Hey Obama, yes we can. Troops out of Afghanistan, chanted the crowd. Barack, Barack, Barack, Afghanistan's the same as Iraq. And this: NoBomba! At last weekend's anti-war protest in Washington -- the first of the Obama era -- the refrains were clever, if perhaps somewhat predictable. But the frustration of the activists was hardly canned.
"It doesn't look like Obama is changing anything," said Kyle Quigley, an Iraq War veteran who had traveled from Harrisburg, Pennsylvania, to attend the rally. The president's decision to delay withdrawal from Iraq by three months is a sign, Quigley argued, of Obama's "backsliding" on his campaign promise to end the war. Quigley's frustration with the president was shared by many of the anti-war activists at the rally, which was sponsored by the group Act Now To Stop War and End Racism.

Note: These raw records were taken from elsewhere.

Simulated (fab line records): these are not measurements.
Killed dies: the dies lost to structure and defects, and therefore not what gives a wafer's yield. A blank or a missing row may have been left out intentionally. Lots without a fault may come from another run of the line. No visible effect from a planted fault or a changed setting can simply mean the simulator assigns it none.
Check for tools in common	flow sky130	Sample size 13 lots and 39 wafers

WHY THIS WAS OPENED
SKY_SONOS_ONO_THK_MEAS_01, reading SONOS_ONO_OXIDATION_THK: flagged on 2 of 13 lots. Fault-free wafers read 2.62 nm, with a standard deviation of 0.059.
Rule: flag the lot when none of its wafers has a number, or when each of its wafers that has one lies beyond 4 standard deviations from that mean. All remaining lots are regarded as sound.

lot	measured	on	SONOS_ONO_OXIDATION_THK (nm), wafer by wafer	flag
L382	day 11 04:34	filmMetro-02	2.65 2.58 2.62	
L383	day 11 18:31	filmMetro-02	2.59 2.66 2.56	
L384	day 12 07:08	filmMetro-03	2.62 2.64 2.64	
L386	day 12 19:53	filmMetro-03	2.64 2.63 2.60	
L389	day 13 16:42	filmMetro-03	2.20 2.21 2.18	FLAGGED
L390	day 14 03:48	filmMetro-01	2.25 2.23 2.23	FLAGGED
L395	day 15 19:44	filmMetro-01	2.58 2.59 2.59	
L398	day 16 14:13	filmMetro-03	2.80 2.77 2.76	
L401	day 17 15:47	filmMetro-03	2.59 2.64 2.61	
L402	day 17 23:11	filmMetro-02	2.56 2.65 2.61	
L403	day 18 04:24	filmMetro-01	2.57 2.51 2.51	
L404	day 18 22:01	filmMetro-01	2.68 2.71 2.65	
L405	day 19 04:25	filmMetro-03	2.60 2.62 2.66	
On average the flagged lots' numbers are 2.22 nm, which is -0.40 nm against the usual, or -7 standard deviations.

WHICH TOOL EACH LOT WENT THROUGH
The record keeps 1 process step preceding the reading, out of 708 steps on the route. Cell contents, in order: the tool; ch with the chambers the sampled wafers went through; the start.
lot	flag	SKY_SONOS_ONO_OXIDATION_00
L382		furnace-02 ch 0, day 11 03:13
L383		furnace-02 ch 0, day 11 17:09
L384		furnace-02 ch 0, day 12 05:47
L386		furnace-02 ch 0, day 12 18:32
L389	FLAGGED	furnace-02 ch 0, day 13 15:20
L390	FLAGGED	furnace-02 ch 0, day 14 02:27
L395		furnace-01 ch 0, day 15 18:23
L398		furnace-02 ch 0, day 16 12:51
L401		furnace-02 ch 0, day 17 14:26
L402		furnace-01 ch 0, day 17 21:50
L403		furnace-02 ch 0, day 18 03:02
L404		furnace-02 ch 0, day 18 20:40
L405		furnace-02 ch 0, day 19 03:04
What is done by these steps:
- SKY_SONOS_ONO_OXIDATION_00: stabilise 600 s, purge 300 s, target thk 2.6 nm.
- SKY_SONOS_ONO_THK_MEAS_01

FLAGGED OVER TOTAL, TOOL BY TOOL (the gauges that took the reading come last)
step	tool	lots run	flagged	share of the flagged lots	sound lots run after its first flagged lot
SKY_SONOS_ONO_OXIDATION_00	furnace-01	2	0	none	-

Cautious and pragmatic, Obama has always been more centrist than his supporters on the left. His 2008 pledge to raise troop levels in Afghanistan and his vow to be as "careful getting out" of Iraq "as we were careless going in" disappointed those looking for a swift rejection of George W. Bush's foreign policy. Now two months into his presidency, Obama's cautious centrism has provoked an inevitable rift with some of the most devoted interest groups that swept him to power.
But the anti-war grassroots is having a hard time turning their
frustration into a movement. Saturday's march underscored the
difficulty of implementing an effective protest strategy at a time when
the president's approval rating is hovering around 60 percent and the
country remains focused on its economic struggles at home. Organizers
estimated Saturday's crowd to be 10,000, but Arlington County police
said the crowd was between 2,500 and 3,000. From what I could observe,
the turnout seemed much closer to the latter figure.
Many activists at the event were disappointed by the turnout. "How can
we ensure that our next demonstration is larger than this one?" pleaded
Jerry Young of The National Assembly to End the Iraq and Afghanistan Wars,
yelling into a megaphone across from the Lincoln Memorial. Some
protesters conceded that complacency has set in among anti-war
activists who supported Obama during the election. "Most people are
really hopeful that things might change with the new administration,"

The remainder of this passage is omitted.